Police have arrested three people in an ongoing police investigation into court officials who allowed payment of more than Shs1.6 billion through a debt recovery firm.
The money in question was meant to pay unidentified 2,006 claimants, and police intercepted forged documents used to access the payments.
The trio was arrested by the Criminal Investigations Department (CID) following a complaint by the Permanent Secretary to the Judiciary, Mr Pius Bigirimana.
Verified documents obtained by this newspaper show that the questionable payment was effected following requests for refund of security deposits by parties in a Commercial Court case relating to Kasekende Mujuzi and others versus the Uganda Revenue Authority (URA).
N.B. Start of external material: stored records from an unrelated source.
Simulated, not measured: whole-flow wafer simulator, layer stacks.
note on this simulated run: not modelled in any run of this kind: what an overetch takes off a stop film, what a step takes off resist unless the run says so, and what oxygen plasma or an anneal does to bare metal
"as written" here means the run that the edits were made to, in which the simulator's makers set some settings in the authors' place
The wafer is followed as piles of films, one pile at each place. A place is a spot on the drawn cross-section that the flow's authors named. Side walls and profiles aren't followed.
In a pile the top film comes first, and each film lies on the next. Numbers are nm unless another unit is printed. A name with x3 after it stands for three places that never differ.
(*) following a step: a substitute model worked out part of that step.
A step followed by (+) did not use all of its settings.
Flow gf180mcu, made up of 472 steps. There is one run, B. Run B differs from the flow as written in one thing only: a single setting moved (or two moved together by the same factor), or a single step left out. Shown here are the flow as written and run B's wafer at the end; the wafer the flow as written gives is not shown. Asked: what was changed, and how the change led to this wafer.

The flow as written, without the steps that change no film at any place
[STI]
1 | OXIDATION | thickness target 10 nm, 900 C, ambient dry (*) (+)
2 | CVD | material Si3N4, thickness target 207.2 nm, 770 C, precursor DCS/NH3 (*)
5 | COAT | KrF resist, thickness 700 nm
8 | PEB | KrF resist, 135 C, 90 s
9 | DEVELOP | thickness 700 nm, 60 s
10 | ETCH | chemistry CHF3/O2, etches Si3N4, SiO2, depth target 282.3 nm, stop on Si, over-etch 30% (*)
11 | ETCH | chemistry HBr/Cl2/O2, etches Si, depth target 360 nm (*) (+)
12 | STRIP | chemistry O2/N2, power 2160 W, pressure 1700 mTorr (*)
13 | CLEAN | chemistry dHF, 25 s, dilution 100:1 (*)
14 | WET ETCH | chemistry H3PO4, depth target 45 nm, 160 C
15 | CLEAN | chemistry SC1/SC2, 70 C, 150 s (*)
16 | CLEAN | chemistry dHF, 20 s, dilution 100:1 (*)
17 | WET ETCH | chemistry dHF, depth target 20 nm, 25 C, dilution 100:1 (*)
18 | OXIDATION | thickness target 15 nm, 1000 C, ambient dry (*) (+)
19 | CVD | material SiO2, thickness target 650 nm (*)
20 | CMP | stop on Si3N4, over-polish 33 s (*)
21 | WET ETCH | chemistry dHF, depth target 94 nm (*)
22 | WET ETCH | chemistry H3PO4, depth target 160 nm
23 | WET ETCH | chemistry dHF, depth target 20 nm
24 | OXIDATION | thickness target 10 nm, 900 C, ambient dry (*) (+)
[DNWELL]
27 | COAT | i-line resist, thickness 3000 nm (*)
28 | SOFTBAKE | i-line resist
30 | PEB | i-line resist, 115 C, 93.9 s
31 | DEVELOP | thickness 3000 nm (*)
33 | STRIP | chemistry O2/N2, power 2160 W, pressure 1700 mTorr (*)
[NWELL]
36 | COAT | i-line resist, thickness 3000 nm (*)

Other sources in Finance ministry told Daily Monitor that Mr Bigirimana wrote to CID after the Secretary to Treasury, Mr Keith Muhakanizi, alerted the PS about the “questionable transaction.”
In a July 10 letter to Mr Bigirimana, the CID Director, Ms Grace Akullo, said the money was fraudulently transferred from the Judiciary accounts to M/s Heed Debt Recovery Service Limited in Eco Bank.
Ms Akullo added that by the time the fraud was detected, the suspects had already withdrawn Shs200 million. The local bank would later refund the money to government.
“… provide the requisition with its attachment made to your office, which led to approval of the payment, a list of officials who handled the process and any other documents related to the case under investigation,” Ms Akullo demanded.
She also asked Mr Bigirmana to make a statement in relation to the alleged transfer.
CID spokesperson Charles Twine confirmed the case but could not reveal details of the case since investigations are still ongoing.
He said: “the suspect has since been charged and remanded to Kitalya Prison.”
The Judiciary Principal Communications Officer, Mr Solomon Muyita, yesterday confirmed that there was a transaction, which was later found to be questionable.
The CID director has since submitted her preliminary report to Mr Bigirimana as investigations continue.
Mr Muyita said Mr Bigirimana himself blew the whistle about the scam.
“There is an old case and the said money had been deposited following dispute on whether terminal benefits are subject to taxation. The money was held until court decided to release it to the beneficiaries. When the transaction was made, the question is that the people who were paid were the rightful beneficiaries?” he said.
Mr Muyita added: “The documents looked genuine and were even cleared by auditors but Eco Bank questioned the funds and contacted the permanent secretary and Secretary to the Treasury.”
He added that the people who operated the bank account where the money was wired have since been arrested.